Glen Mhor 29th July 1978 Caley versus Glasgow Rangers

Transport yourself back to a summer day in Muirtown, at Telford Street Park, where Caley played at home against Glasgow Rangers. Alex captured the moment with his Kodak Instamatic camera, forever preserving the setting.

Although the final score was 6-3 to the 'Gers, these images offer a unique perspective of the distillery and the social setting of the football ground and distillery, in the heart of the Muirtown community.

A.I. technology was used to enhance the match images while remaining true to the source and other photographs in this article. These photos offer a distinct viewpoint of the distillery, also known as the 'distillery end'. They provide interesting topics for discussion as does the use of A.I. in general, but in this case, if they can enhance the image without reinventing it, then it is an option worth exploring and then considering the outcomes.  

The initial change that is apparent is the alteration in warehouse signage. The previous writing can be observed on warehouses five, six and seven in previous football-related photographsHowever, warehouse number seven now displays the new Glen Mhor Distillery sign, reflecting the distillery's acquisition by D.C.L. in 1972 for Highland blending stock. There is no need to promote a single malt or independent ownership, which you'd expect to see by 1978.

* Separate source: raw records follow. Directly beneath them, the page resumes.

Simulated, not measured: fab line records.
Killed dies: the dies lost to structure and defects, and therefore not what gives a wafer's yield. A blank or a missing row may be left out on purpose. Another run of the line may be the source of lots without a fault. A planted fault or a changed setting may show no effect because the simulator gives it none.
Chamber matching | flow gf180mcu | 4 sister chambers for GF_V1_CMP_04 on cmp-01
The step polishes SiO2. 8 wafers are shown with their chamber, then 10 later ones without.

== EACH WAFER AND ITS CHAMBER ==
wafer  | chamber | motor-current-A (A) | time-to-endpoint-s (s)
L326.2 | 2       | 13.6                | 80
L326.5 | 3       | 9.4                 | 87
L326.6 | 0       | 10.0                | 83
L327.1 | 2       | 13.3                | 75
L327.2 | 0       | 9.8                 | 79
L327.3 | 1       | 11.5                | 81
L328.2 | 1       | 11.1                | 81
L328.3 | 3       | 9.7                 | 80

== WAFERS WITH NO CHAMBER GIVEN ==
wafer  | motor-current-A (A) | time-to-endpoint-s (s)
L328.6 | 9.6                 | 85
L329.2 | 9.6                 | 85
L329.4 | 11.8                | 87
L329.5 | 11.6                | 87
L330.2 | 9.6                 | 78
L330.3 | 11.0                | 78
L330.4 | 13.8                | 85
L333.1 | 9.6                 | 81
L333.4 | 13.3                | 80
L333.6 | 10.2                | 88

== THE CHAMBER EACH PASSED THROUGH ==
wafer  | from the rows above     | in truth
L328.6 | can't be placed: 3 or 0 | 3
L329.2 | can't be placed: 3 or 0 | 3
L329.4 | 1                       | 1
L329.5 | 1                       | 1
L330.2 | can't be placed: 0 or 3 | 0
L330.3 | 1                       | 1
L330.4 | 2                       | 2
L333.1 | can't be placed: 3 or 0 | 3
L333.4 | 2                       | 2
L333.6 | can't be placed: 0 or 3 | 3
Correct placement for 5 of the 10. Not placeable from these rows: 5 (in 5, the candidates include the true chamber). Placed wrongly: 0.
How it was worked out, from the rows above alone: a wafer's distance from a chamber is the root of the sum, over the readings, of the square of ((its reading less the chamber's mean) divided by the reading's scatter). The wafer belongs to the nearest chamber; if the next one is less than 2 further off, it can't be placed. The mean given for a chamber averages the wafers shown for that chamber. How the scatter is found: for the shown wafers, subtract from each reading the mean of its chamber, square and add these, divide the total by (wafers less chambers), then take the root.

The three warehouses were initially painted white to enhance any writing and maximise advertising impact. Although they have since been scrubbed down, the end of the trio is still used to display the name. This highlights how D.C.L. ceased the production of single malts from Glen Mhor and instead used its products for blending stock. The signs follow this new reality. It is possible that some of the casks you have enjoyed, or at least I have, were stored in these warehouses and partially matured to the sound of football chants.

From the football photographs we know that the signage was unchanged until February 1974 at the earliest, almost 2 years after D.C.L. acquired the distillery. Although the decision to end the official single malt range was swift and came into effect in January 1973, the exterior we see in the previously linked image confirms that the signs were changed immediately. I suspect this was one of the jobs for the team during the silent season, perhaps explaining the less than stellar look we see here in 1978.

There's also the prospect from a handful of football images from the early 1980s that the signage was changed once again and back to warehouses six and seven. Here's an A.I. enhanced image from the 1980s, which shows the signage has been removed. I suspect that his comes from the period of closure and prior to demolition as the football ground lived on beyond the lifespan of Glen Mhor. 

However, let us return to the original setting of 1978 and examine another photograph of the football match that highlights something in the distance that is worth exploring further, in the top right corner, at the end of the distillery.

In the distance, a larger, more modern warehouse looms ominously. This is one of two warehouses that were added to the southern edge of the distillery website during the early 1960s. The entrance to the premises was inconveniently located in front of a warehouse, making it difficult to access.

We have previously researched these large warehouses in a dedicated article. The warehouse capacity was increased by approximately 285,000 gallons upon their arrival. Prior to this research, their existence was relatively unknown as they only existed for a period of three decades. 

Their arrival came shortly after a partial influx of cash when D.C.L. purchased a stake in Mackinlay & Birnie, prompting a series of improvements - perhaps long overdue - at the distilleries. 

My thanks to Alex for allowing me to share these images.